One such example is The Busy Bee (1877-1886), a series of handwritten magazines that were collated by an editorial team and circulated, by mail, to a list of subscribers. The woman editor, Selina Mary Moor, used this magazine as a medium for her own creative endeavours, but also as a means of bringing together a community of likeminded friends and family. After each entry, subscribers were invited to comment on the submission – which provides amusing insight into the wider rapport of a late Victorian social circle.

Welcome to “The Art of Fiction” project website. Here, you can learn more about how the creativity of late Victorian Britain has inspired an investigation into the connections between women’s writing and the decorative arts in the second half of the nineteenth century. You will also be able to read The Busy Bee (launching in March 2024), which has been digitized and will be made openly accessible for the first time.

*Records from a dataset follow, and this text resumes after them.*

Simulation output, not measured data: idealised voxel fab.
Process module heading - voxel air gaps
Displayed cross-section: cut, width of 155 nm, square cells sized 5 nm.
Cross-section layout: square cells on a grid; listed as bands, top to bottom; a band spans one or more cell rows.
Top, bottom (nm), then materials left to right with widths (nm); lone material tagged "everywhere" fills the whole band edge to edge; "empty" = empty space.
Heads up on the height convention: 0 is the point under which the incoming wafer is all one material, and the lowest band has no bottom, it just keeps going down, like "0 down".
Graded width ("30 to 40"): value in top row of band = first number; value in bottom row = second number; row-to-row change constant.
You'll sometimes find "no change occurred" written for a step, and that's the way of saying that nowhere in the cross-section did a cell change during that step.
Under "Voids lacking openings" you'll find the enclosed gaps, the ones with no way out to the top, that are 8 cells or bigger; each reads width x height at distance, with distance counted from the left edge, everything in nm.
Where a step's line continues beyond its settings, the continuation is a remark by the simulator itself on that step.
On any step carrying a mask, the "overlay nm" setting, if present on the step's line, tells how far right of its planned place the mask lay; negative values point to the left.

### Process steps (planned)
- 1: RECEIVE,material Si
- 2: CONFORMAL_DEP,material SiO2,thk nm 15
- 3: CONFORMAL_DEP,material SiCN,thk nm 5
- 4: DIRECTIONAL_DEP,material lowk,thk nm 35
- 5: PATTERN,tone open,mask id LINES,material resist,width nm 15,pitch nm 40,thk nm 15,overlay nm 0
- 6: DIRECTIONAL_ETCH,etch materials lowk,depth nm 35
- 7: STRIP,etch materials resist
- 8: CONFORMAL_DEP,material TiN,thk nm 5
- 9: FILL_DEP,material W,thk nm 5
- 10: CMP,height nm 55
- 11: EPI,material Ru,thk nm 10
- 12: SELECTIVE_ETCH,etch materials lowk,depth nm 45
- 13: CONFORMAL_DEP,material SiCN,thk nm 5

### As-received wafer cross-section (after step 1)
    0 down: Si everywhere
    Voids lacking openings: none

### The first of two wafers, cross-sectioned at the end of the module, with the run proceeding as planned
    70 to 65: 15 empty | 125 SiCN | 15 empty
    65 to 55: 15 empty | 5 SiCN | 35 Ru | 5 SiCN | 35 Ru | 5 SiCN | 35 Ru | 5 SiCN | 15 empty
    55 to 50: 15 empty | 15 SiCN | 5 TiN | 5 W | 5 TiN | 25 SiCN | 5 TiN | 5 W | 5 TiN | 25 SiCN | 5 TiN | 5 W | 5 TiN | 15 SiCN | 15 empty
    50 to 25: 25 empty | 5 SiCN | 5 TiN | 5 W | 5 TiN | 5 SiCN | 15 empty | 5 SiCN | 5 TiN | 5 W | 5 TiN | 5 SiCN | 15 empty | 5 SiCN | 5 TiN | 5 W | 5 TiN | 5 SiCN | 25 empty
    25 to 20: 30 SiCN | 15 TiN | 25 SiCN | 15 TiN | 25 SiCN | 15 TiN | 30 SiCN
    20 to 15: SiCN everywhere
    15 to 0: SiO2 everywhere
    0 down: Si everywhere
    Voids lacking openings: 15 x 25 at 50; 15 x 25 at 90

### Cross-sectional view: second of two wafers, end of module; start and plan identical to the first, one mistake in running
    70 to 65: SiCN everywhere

You can also learn more about how to get involved with our “Patchwork Object Project”, a contemporary artwork that will be designed by Ruth Broadway and made from collaboratively sourced patches. To fit with the broader project themes, we invite you to submit a piece of material that responds to the theme of ‘women’s creative identities’. This patch will be stitched into a larger work that will be displayed at MAKE Southwest in early 2025 (see our Events page for further information). A photograph of your patch, along with its story, will be digitised and made available via our website as a record of the many stories that the “Patchwork Object” will wield.

Our project examines collaborative art making, and in doing so, it examines forms of artistic production that were neglected or considered inferior because associated with the feminine, the popular and the everyday.